U.S. investors have turned a little less bearish on the stock market, but it isn’t because they’re suddenly optimistic.
A number of ongoing headwinds and uncertainties — ranging from trade-policy uncertainty to the impact that rising bond yields and changing central-bank policy will have on stocks — has kept equities in a tight trading range for months.
With Wall Street apparently aimless, showing few pronounced moves in either direction, market participants have apparently followed suit with their views on where things could be headed. But while investors can’t be described as fearful, there are also few signs of enthusiasm, let alone euphoria.
According to the AAII Investor Sentiment Survey, just 20.6% of investors describe themselves as bearish, meaning they expect stocks to be lower six months from now. That’s a drop of five percentage points from last week, which not only makes it the second-lowest reading of the year, but puts it in “unusually low” territory, just barely eking below the 20.7% threshold that AAII uses to determine that level.
Bearish sentiment has been below its long-term average of 30.5% for five straight weeks, as well as in 19 of the past 23 readings.
However, the opposite doesn’t exactly apply to bullish sentiment. While it rose by 3.2 percentage points in the latest AAII survey, at 36.7% it is below its long-term average of 38.5%. This is the 12th straight week that optimism has been below its historical average.
The dominant view on markets seems to be tepid one. Fully 42.7% of investors describe themselves as neutral on the market, expecting things to remain essentially unchanged over the coming six months. This is the highest reading for neutral sentiment since March, and it represents the 13th straight week that it has been above the historical average of 31%.

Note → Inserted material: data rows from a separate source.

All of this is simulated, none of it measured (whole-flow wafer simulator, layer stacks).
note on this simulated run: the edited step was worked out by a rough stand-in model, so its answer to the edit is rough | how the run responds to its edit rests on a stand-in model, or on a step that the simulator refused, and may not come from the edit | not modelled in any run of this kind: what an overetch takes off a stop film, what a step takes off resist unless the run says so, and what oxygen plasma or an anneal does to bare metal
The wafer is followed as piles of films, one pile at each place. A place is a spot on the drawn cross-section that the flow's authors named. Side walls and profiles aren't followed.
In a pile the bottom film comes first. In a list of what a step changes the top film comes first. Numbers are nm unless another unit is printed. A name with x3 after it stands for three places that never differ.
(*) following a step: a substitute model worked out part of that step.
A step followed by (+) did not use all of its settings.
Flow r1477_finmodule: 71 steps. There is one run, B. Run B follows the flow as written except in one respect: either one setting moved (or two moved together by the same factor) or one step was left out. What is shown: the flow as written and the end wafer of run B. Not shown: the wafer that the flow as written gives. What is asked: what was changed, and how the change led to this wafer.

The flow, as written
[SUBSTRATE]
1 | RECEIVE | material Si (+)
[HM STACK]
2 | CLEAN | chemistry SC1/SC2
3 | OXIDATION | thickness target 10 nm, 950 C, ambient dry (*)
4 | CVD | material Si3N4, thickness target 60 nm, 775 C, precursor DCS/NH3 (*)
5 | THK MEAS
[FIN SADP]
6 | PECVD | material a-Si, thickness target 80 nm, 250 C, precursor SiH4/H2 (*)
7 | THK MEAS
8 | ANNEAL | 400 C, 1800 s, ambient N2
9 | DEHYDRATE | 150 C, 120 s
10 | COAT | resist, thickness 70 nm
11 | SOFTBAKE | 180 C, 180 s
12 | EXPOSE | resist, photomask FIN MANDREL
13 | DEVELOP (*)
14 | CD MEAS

That a plurality of investors are neither optimistic nor pessimistic reflects the general view of analysts, investment banks, and fund managers. There are growing concerns that the economy is in the late stage of the economic cycle, although most believe that there are months, if not years, before it turns into recession. Morgan Stanley has warned about “the end of easy,” in terms of making money from stocks, calculating that expectations for future returns were at an 11-year low, or at their weakest level since before the financial crisis.
According to the latest BofA Merrill Lynch survey, the ratio of fund managers who expect the global economy to be stronger in a year is at its lowest reading since February 2016, although more than three-fourths of surveyed investors said the stock market hadn’t peaked, and 43% said the next recession wouldn’t start until 2020 or later.